Page MenuHomePhabricator

Automate issuing of TLS certificates in kubernetes clusters
Closed, ResolvedPublic

Description

With more automation/self-service coming via Istio-Ingressgateway (T209066) we should also improve how we issue and deploy TLS certificates to services running on out Kubernetes clusters.

The current process is described here and involves quite some manual steps. It also requires an SRE, as root is needed.

With the cfssl based PKI now being available we should aim for a integration with cert-manager as the de-facto standard in Kubernetes world.
ML also took a look at cert-manager (T280661) and decided not to use it for now (but they do issue way less certificates than we do).

There are basically two ways we could integrate cert-manager:

1. CA issuer

https://cert-manager.io/docs/configuration/ca/

This is part of the standard implementation of cert-manager and would require us to create an intermediate (dedicated to Kubernetes clusters) using our PKI and provide that to the Kubernetes clusters. The clusters cert-manager instances could then issue certificated based on that.
The obvious downside of this is that we create some kind of "split brain CA" as each Kubernetes cluster would issue certificates with the same intermediate not knowing about the others. Also we would have to manage the intermediate ourselves (renew etc.).

2. CFSSL (API) issuer

cert-manager supports external Issuers and such one could be used to have certificates issued directly via pki.discovery.wmnet.

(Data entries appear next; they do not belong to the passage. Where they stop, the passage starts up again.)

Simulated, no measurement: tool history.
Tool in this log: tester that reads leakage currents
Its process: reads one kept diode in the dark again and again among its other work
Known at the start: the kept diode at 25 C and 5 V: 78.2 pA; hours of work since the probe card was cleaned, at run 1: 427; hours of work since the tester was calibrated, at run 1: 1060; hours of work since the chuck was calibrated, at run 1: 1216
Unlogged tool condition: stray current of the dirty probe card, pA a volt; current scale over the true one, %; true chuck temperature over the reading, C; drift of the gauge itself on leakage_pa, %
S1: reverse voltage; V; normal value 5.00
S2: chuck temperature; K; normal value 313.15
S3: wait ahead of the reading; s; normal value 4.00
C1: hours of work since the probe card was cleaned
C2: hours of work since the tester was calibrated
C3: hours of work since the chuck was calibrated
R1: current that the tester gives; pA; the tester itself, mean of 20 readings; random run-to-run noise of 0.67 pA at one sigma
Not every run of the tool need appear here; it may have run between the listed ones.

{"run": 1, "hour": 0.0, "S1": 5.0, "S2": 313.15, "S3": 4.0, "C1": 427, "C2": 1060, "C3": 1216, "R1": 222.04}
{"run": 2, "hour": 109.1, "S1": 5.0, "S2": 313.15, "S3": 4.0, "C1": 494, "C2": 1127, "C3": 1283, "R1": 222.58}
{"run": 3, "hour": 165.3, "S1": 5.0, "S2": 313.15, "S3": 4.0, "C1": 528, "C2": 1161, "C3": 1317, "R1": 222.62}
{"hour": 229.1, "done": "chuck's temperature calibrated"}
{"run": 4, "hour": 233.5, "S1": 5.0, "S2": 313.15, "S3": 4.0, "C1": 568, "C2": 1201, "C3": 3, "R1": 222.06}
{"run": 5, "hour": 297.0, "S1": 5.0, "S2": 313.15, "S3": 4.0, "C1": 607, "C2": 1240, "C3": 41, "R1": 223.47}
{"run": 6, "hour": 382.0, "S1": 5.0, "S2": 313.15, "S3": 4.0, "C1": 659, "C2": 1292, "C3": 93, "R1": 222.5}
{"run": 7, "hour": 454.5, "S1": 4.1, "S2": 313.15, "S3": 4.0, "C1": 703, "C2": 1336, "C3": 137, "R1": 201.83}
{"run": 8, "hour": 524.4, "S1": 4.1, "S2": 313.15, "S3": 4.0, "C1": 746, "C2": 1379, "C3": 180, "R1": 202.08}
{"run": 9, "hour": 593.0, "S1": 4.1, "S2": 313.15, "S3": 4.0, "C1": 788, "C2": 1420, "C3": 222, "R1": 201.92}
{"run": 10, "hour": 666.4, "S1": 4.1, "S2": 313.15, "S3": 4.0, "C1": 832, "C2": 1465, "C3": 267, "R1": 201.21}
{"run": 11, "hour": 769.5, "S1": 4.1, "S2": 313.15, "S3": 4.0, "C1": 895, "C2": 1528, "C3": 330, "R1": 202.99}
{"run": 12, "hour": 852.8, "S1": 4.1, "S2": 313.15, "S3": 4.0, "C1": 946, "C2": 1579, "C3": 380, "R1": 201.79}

This would allow us to rely on the PKI infrastructure and have certificates issued with the "discovery" intermediate that is already managed there. Also this will retain the single source of truth regarding which certificates have been issues/are valid and relieves us from the burden of managing an intermediate.

While this seems more like "the right way" to do it, there is currently only one implementation (I could find) of a cfssl Issuer: https://github.com/OpenSource-THG/cfssl-issuer

2.1 OpenSource-THG/cfssl-issuer

After talking to @jbond about this it seems as if we're okay with calling the CFSSL API of our PKI directly with some sort of authentication applied. I took a closer look at the OpenSource-THG/cfssl-issuer then to verify if it could work for us.
Unfortunately the issuer does not support any kind of authentication towards the CFSSL API so I decided to hack that in for an initial test.
The work on that revealed that the issuer is in a not ideal shape as it seems to not follow the standards of cert-manager (anymore?), there is a lot of duplicate code and, while being able to issue the right API calls and receiving the certificate from CFSSL, I wasn't able to make it actually reconcile the Certificate/Secret objects in Kubernetes correctly. I ultimately stopped debugging it to first write this task.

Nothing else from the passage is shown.